Google Pixel 7 Pro: first impressions
Although I despise cutouts and holes in smartphone screens I bought a Google Pixel 7 Pro Obsidian Black to replace my old Pixel 4 XL.
I hoped the Google Store would send me a discount but it never happened, I should have taken advantage of the Black Friday promotion just after the device's release. Anyway, I've been using the Pixel 7 Pro for the past week or so and these are my initial impressions.
For my daily driver smartphone I've always wanted a high-specced, supported, Google-made flagship featuring the Google experience, so the Pixel 7 Pro was an obvious replacement for my end of life Pixel 4 XL.
I could have waited a few months for the upcoming Pixel 8 Pro but the early rumors hinted at a smaller screen. My ageing eyesight strongly prefers large screens, which made a difference in favor of the Pixel 7 Pro.
Another reason not to delay the purchase is that, much as I despise screen cutouts and holes, this design fad is likely here to stay for at least one product generation or two. Getting the Pixel 7 Pro minimizes screen defacement while letting me weather the storm and wait for more tasteful design trends.
Finally, I wanted the Pixel 7 Pro because I was eager to try astrophotography with better optical zoom, 5X versus 2X of the Pixel 4 XL.
After several days the screen hole isn't bothering me as much as I expected. A related feature the reviewers of the Pixel 7 Pro frowned upon but I don't mind is the curved screen. It's not much noticeable to me and the thin bezel is enough to prevent most of the inadvertent screen touches.
The cheap, plastic touch of the screen is unusual but I guess this is the kind of tactile experience the material of curved panels is supposed to give. Still, it contrasts with the thicker glass feel of the Pixel 4 XL screen.

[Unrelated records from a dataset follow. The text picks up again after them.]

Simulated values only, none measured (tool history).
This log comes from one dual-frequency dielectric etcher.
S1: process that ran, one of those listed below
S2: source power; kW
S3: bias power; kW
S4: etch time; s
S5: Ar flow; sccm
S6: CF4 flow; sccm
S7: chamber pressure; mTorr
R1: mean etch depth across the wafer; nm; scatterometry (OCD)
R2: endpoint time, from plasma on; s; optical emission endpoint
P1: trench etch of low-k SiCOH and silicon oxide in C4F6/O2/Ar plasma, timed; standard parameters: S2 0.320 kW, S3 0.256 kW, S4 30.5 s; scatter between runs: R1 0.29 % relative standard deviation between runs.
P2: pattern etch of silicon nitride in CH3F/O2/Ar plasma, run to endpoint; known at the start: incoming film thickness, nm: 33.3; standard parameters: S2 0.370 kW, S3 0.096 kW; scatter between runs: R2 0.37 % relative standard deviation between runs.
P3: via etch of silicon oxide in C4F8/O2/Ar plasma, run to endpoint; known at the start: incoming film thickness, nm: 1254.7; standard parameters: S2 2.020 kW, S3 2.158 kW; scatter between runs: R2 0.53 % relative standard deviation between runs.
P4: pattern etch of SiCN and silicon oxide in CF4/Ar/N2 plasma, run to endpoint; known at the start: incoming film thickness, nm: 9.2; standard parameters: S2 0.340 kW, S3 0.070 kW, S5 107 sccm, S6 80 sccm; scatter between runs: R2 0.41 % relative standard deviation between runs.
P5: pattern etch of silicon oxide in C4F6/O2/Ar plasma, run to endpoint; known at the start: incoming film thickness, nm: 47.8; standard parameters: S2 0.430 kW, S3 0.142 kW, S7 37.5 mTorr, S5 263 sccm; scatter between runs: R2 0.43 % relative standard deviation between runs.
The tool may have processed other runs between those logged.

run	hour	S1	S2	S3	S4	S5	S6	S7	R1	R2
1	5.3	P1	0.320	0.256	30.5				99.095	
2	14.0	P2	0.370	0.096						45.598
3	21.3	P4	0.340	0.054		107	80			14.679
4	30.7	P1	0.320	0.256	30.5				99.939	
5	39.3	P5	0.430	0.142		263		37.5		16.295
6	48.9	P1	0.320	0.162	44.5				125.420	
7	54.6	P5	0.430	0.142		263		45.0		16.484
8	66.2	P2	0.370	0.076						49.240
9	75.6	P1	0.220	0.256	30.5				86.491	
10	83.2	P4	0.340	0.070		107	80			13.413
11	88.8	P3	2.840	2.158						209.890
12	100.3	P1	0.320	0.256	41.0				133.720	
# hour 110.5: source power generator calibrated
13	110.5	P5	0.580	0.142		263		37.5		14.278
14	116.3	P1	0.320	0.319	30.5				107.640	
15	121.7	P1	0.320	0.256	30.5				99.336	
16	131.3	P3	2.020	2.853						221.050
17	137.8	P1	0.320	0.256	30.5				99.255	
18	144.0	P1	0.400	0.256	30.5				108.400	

Speaking of the screen, the integrated fingerprint reader is okay but not as accurate and fast as I hoped. I'll miss the lightning fast and accurate screen unlock of the Pixel 4 XL. I think I won't turn on face unlock on the Pixel 7 Pro as it's not supported for biometric authentication, so it may not help much.
Another love or hate design feature is the sensor pod. So far I'm in the don't mind camp.
While optical zoom is important to me, I'm liking the 0.5 X wide angle lens too which, until last year, I didn't have a use for. Then I did a dream trip to the Space Coast and a wide angle lens would have come in handy for photographing space technology subjects.
In ordinary use the Pixel 7 Pro doesn't seem much faster than the Pixel 4 XL, but the former makes a difference for resource-intensive apps and runs them more smoothly, with less lag and jankiness.
On the Pixel 4 XL I was already using Android 13, the same version currently on the Pixel 7 Pro, so there are no significant differences.
The experience of setting up the Pixel 7 Pro, configuring the apps, and performing system updates was similar too. It took 6-8 hours most of which spent migrating banking and credential management apps, each with its own complicated, idiosyncratic, and poorly documented migration procedure.
The Android system updates were excruciatingly slow when setting up the Pixel 7 Pro, most likely because they were large and highly I/O bound.
Aside from these issues, I like Google's Android skin.